Over Christmas, we received the official notice of our continuing membership of the Bord Bia Quality Assurance Scheme. However, the notification was accompanied by much more than a simple pass or fail notice.
I was amazed at the level of detail and useful information contained in a few, easily absorbed pages. I had been conscious of 2023 being a tough farming year.
The extraordinarily difficult sowing conditions in the autumn were my strongest memory of a very difficult tillage year. However, the Bord Bia report clarified just how weather conditions also affected us on the cattle side.
For example, compared with 2022, we used a massive 80% more concentrates to keep and finish the cattle in 2023. Despite that, beef output per livestock unit declined by 15%.
Looking more closely at the figures, the report isolated out that the number of grazing days collapsed from 269 days in 2022 to just 176 days in 2023. Turnout was 15 February in 2022 – in 2023, the turnout date was 17 April.

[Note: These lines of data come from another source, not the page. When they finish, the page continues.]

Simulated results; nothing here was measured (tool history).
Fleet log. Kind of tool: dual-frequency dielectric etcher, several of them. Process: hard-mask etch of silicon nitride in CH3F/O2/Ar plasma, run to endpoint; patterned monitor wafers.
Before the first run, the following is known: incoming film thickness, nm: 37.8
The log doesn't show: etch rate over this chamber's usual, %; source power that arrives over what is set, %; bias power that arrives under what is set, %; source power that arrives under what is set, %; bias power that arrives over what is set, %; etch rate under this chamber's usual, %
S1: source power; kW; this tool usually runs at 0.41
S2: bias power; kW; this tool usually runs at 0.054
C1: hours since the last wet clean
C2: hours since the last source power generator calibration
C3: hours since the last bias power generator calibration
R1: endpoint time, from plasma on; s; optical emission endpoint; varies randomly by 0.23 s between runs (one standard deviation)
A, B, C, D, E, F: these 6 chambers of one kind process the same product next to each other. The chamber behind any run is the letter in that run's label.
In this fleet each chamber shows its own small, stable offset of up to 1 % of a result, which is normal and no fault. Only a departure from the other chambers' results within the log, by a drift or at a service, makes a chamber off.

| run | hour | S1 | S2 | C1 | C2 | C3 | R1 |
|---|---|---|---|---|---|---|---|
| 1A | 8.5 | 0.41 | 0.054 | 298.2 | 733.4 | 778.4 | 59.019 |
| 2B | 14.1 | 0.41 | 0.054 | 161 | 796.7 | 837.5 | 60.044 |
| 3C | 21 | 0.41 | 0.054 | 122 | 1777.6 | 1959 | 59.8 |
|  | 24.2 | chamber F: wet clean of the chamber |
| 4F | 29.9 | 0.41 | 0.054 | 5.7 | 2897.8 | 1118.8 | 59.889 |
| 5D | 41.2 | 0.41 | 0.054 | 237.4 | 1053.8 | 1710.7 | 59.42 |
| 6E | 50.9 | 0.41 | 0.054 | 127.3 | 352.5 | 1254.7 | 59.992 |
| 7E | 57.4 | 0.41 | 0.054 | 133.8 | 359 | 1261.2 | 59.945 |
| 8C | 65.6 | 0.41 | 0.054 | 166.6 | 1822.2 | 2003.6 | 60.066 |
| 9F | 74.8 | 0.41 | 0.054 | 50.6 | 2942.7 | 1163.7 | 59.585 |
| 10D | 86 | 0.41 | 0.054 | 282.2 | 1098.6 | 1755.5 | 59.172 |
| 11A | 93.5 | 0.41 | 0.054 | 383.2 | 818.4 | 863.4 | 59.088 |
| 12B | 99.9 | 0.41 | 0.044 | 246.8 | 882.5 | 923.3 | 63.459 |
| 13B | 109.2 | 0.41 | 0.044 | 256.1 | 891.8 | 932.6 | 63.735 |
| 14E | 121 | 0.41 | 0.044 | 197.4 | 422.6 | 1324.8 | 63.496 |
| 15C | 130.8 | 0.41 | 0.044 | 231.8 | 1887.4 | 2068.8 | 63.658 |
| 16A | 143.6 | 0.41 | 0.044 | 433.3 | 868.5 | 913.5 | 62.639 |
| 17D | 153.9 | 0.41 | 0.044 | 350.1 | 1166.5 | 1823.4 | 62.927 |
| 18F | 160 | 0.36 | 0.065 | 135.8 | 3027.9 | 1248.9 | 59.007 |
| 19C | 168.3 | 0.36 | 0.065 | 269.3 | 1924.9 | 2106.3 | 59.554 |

When we combine the huge extra costs on the cattle side with the price and yield collapse on the tillage side (what tillage farmer doesn’t remember the golden year of 2022 when yields, weather and price all combined to produce a memorable harvest?), it’s no wonder that the final income outcome for 2023 was so disappointing, to put it at its mildest.
More to the point, what can be done about it? Do we just do the same thing again and hope that markets and weather will move in our favour or can we do something more fundamental?
Solution
Part of the solution has to make use of information that is slowly becoming available on the quality of the young cattle we are buying. At this stage, we have only sold one load of cattle out of the sheds.
Of the 15 cattle, all were much the same. All were dairy beef steers and all were much the same age. Two were 20 months old, five were 21 months and the other eight were 22 months.
All were fed the same, both at grass and when housed, but the difference in final price between the best and the worst was a really signifiant €340/head. What I don’t have is the commercial beef value (CBV) of each animal.